U.S. Department of Defense
|Presenter: Defense Secretary Jim Mattis||February 14, 2017|
STAFF: Here you go, sir.
SEC. MATTIS: I get to hold this?
STAFF: Yes, sir. There's a speaker right there. They can -- so they can hear you in the back. So if you could speak into that -- (inaudible).
SEC. MATTIS: Okay.
SEC. MATTIS: They all burnt me now.
Can you hear me okay? Okay.
So we're on our way to NATO, and you know what NATO means to us and has for how many decades. Like as young as you all are, for your entire lives. This has been the most successful military alliance in history, one that was set up to protect Western Europe. And the first time it went to war was when America was attacked, so if anyone had any questions about the value, you have to look at that.
But more importantly, it prevented war in Europe following two destructive wars and we clearly see the value in deterring war. So this is a historic, as you know, it's also a very important meeting. MINDEFs, the ministers of defense get together and that's where some of the civilian work is done to chart the course for their democracies, militaries.
So I wouldn't miss it, obviously. You know, it's important. You all know that. It would have been a surprise if I hadn't gone. So our commitment remains to NATO, and in terms of NATO's life, it's in the midst of transformation. Why? You've watched as the character of war over this last dozen years has changed itself, and as the character of war changes, so must the character of the militaries that address them.
To show NATO's commitment to this, you'll notice the only NATO command headquartered in the United States is Supreme Allied Commander for Transformation. The whole point of that command is to transform NATO, so it's right -- we go to Brussels where we all get together. We talk about that transformation, we guide it. NATO has transformed over these last 20 years and it must continue to transform. But in that regard, it's clearly in NATO's best interest that it adapt to what happened in 2014.
2014 was a watershed year. It was a year when many of our hopes for some kind of partnership with Russia were finally shown to be unavailing. So what we have to do -- we've got to adapt and make certain that the transatlantic bond remains strong. And I think in going there, what we're doing is also proving that once again, we can react to those changing circumstances.

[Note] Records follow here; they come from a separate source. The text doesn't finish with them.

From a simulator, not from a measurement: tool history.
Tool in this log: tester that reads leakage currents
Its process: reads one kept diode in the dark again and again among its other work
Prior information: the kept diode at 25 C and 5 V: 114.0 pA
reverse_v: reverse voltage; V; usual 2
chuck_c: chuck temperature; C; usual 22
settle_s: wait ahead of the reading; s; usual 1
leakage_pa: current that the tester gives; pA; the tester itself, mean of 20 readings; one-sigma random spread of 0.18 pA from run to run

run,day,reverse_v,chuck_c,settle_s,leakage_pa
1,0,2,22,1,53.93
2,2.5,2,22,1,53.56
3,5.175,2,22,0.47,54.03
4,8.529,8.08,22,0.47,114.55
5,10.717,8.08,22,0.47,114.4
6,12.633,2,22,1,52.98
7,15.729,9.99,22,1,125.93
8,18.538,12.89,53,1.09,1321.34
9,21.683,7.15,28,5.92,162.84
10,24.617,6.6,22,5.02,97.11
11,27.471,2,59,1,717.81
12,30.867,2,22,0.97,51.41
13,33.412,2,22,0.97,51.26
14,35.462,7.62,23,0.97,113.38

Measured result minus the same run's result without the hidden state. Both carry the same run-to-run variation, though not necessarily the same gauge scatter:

So that's basically why I'm going there now. I'm gonna do a lot of listening because I need to listen. I've been gone from active duty for three and a half years. I'm coming back in, I need to see where everyone's thinking is at out there. So quite a lot of listening, that sort of thing, while at the same time pointing out what several European ministers of defense have said, that it's a fair question about the level of commitment and meeting the 2.0.
And the European ministers' points who've been engaging with me -- it's a fair question, it's an issue that's got to be addressed. A number of European nations already meet the 2.0. A number of others are clearly on a trajectory to get there and we have to have an open conversation among friends and allies about where we're going and turn to that level of commitment.
So that kind of gives you an idea of why I'm going out to Brussels right now. I'll go on to Munich for a day and a half and we'll just -- you know, that'll be the message that I'm going there with. Mostly listening, but also the things I just mentioned.
So who's got a question?
STAFF: (Off mic)
Q: Thanks, Mr. Secretary. Lita Baldor with AP.
As you're probably very aware, there's a lot of concerns and questions at NATO right now about what's been going in the United States and -- and with Mr. Flynn leaving office and being forced out because of inappropriate communications with Russia.
So as you're heading to them and you're talking about reassurance, what do you say to the allies about -- about this particular issue? And what do you say to them about potential Russian influence on the U.S.? And are you concerned about Russian --
Q: And does this concern you, potential Russian influence?
SEC. MATTIS: Now, I understand the -- the gist of all three -- interconnected.
Here's the bottom line, ladies and gentlemen. I'm brought in to be the secretary of defense. I give the president advice on the use of military force. I maintain good relations, strong relations -- some of you were out with me in the Pacific -- and so military-to-military relations with other ministries of defense around the world. And frankly, this has no impact. Obviously, I haven't changed what I'm heading there for. It doesn't change my message at all. And who's on the president's staff is who I will work with.
And so it's, you know, full speed ahead and listen, learn, help and lead. That's kind of the method I take -- listen first, learn what other people face, help them wherever I can because they've been allies. They stood by us after New York was attacked and so many decades before that and since. And many of them have lost boys, lads, women in fighting the enemy that attacked America.
And then lead. You know, America's got a leadership role. Every nation has a role. Every nation's role is slightly different, unique to that nation. So listen, learn, help, lead, and no effect at all.